Meeting’s legality questioned
The Elizabethton Historic Zoning Commission meeting ground to a halt Monday when the meeting’s legality was questioned.
Elizabethton resident Tom Cowan interrupted the meeting, telling commissioners they did not have the jurisdiction to make decisions because a proper notice was not given under the state’s Sunshine Law.
At last month’s meeting Cowan, who owns property in the historic district, delayed a vote on a certificate of appropriateness for the new Covered Bridge Park stage after objecting to the time frame for the application for the certificate. At that meeting, Cowan said the city failed to meet a requirement that all applications for such requests be filed 21 days before they are heard by the commission.
At this meeting, Cowan waited to raise his objections to the legality of Monday’s meeting until after the commission had already voted on the first item of new business on the agenda – a certificate of appropriateness for repairs to the home located at 804 Hattie Ave. The certificate was unanimously approved.
Once the commission moved on to the second item of business – the certificate of appropriateness for the stage in Covered Bridge Park – Cowan questioned whether the meeting was legal.
Cowan’s main concern was that the agenda for the meeting was not published in the legal ad that ran in the Elizabethton Star on Aug. 13.
“The notice doesn’t mention either of the things that you have taken up tonight,” he said.
He informed the group that many cases had been through the appellate court system that agreed that not publishing an agenda was the same as not giving adequate notice.
Commission chair Sarah Baker asked city attorney Roger Day for clarification concerning the commission’s requirement to publish an agenda.

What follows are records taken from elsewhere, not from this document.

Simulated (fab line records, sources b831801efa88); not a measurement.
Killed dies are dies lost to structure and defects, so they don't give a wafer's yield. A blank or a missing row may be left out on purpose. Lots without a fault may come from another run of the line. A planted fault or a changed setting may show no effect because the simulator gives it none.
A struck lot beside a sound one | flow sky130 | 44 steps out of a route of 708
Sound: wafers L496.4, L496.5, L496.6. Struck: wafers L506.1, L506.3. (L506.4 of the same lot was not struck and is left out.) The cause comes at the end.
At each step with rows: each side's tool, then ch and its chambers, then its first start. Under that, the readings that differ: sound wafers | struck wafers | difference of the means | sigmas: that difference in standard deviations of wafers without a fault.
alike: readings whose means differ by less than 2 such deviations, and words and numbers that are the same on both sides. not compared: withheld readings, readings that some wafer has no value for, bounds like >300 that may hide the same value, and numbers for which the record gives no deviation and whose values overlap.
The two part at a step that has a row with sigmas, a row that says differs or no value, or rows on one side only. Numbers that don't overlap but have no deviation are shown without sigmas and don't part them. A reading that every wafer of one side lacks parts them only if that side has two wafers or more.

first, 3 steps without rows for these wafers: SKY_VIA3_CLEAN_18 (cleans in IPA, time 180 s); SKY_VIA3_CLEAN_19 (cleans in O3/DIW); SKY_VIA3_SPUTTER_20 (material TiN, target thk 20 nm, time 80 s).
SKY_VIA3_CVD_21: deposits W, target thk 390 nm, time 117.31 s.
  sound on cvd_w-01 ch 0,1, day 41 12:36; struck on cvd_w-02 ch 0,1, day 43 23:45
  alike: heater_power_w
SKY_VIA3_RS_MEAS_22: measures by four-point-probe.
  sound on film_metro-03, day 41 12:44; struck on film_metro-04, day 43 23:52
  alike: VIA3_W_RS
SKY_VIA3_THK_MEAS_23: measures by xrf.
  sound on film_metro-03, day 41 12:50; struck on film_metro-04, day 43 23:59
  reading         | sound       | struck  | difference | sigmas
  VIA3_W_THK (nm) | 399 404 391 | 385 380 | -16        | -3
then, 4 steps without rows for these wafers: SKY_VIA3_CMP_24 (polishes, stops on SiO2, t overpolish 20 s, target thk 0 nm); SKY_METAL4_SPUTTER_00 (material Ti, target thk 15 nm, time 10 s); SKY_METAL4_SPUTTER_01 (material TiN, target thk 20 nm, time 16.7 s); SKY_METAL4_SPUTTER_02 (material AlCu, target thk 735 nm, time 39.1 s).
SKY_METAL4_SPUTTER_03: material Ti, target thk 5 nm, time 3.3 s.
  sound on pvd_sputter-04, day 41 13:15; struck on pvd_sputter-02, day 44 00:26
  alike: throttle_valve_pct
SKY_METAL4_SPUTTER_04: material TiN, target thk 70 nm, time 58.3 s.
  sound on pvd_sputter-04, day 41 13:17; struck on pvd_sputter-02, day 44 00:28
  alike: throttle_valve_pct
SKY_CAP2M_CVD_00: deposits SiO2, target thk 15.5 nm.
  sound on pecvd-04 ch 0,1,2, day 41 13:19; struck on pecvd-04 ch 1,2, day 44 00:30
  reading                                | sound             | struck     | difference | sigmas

Day advised her that when the meeting is advertised, the agenda has to be announced as well.
He added that city council publishes its agenda, with the notice that the agenda can be changed due to time-pressing items that need approval.
Commissioner Helen Wilson said she had always been under the impression that once the meeting was advertised, with the notice that an agenda was available for review, that the commission had done their due diligence.
Baker said that both the stage approval, and the historic district expansion – the final item on the agenda – were both postponed from last month. She asked if that would constitute notice, but Day said it would not.
Cowan warned the commission that if it went ahead with the vote after being notified that the meeting was not legal, the decision could lead them to appear in court.
“The public doesn’t know what is happening,” Cowan said. “I am trying to be legally correct and it seems like I’m the only one.”
Day urged the commission to “err on the side of caution” and postpone a decision until the September meeting to allow for the agenda to be published. He said it would be “easier to save 30 days on the front end” than to have to go through a long court process.
Wilson said the commission had not published agendas before, but if it is required by law that it was something they should do.
Day told the commission if they published with a 10-day notice, then they should be within the requirements of the law. He stressed the importance of adequate notice so decisions could not be called into question later by residents who said they were not aware or notified of the meeting.
Wilson made a motion to postpone the remaining business until the September meeting, and for the agenda to be published for all future meetings at least 10 days in advance. The motion was unanimously approved.